Most foreign policy experts look to ancient Greece when they want to explain why global powers fight. They obsess over the Peloponnesian War, talking about how a rising power scares an established one until they inevitably clash. But looking only at European history leaves a massive blind spot. If you want to understand where our current multi-polar world is heading, you need to look at the wars of ancient China.
Long before China became a unified empire, it was a fractured network of competing states. The centuries spanning the Spring and Autumn period (770–473 BC) and the Warring States period (475–221 BC) were basically a massive, multi-hundred-year laboratory experiment in international relations. Hundreds of states fought, traded, made alliances, and broke them. It's an era that shows exactly what happens when a system shifts between a balance of power and absolute hegemony.
Western international relations theory tells us that a balance of power is natural and stable. It says states will naturally form alliances to prevent any single nation from dominating everyone else. The wars of ancient China prove the exact opposite. They show that a multi-state balance is highly fragile, temporary, and almost always slides toward total domination by one superpower.

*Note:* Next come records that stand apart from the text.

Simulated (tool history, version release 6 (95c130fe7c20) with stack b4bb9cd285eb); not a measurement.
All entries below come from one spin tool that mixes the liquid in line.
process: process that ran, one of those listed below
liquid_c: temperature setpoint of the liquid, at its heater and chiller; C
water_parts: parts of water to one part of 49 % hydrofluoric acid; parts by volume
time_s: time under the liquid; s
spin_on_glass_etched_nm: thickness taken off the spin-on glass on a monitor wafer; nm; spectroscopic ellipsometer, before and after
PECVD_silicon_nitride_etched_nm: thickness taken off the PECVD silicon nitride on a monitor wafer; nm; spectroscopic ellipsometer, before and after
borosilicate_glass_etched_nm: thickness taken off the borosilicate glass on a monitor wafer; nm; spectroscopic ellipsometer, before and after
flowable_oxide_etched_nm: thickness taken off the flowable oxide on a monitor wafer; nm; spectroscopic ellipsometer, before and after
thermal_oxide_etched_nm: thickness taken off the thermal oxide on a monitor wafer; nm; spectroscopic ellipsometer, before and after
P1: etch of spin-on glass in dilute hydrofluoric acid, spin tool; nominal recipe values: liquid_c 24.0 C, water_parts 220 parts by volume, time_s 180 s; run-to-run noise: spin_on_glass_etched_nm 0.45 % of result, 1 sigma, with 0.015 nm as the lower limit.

The Illusion of Stability in the Spring and Autumn Period
During the Spring and Autumn period, China had hundreds of small political units. They all theoretically answered to the Zhou dynasty king, but his actual power had vanished. Instead, these states operated in an anarchic system remarkably similar to modern global politics.
To keep the peace, the system relied on a figure known as the Ba, or the hegemon. The hegemon wasn't an emperor who ruled everyone directly. Instead, it was the most powerful state leader who formed a league of states, promised to protect weaker members, and enforced international norms. When Duke Huan of Qi became the first recognized hegemon in the 7th century BC, his slogan was "Revere the king and expel the barbarians." He used his military might to stabilize the system, settle border disputes, and fend off outside threats.
This looked like a brilliant balance of power. If one state got too aggressive, the hegemon intervened. If the hegemon got too weak, another state took its place, like the state of Jin or Chu.
But this setup hid a fatal flaw. The system relied entirely on the self-restraint of the hegemon and the willingness of smaller states to play along. Peace didn't last because every state was secretly trying to build up its own wealth and military capacity. They weren't trying to maintain a permanent balance; they were waiting for their turn to run the show.
When Balancing Fails and Total War Takes Over
By the time the system shifted into the Warring States period, the number of states had shrunk from hundreds down to just seven main contenders. The diplomatic norms of the earlier era—the polite treaties, the shared rituals, the aristocratic restraint in battle—completely evaporated.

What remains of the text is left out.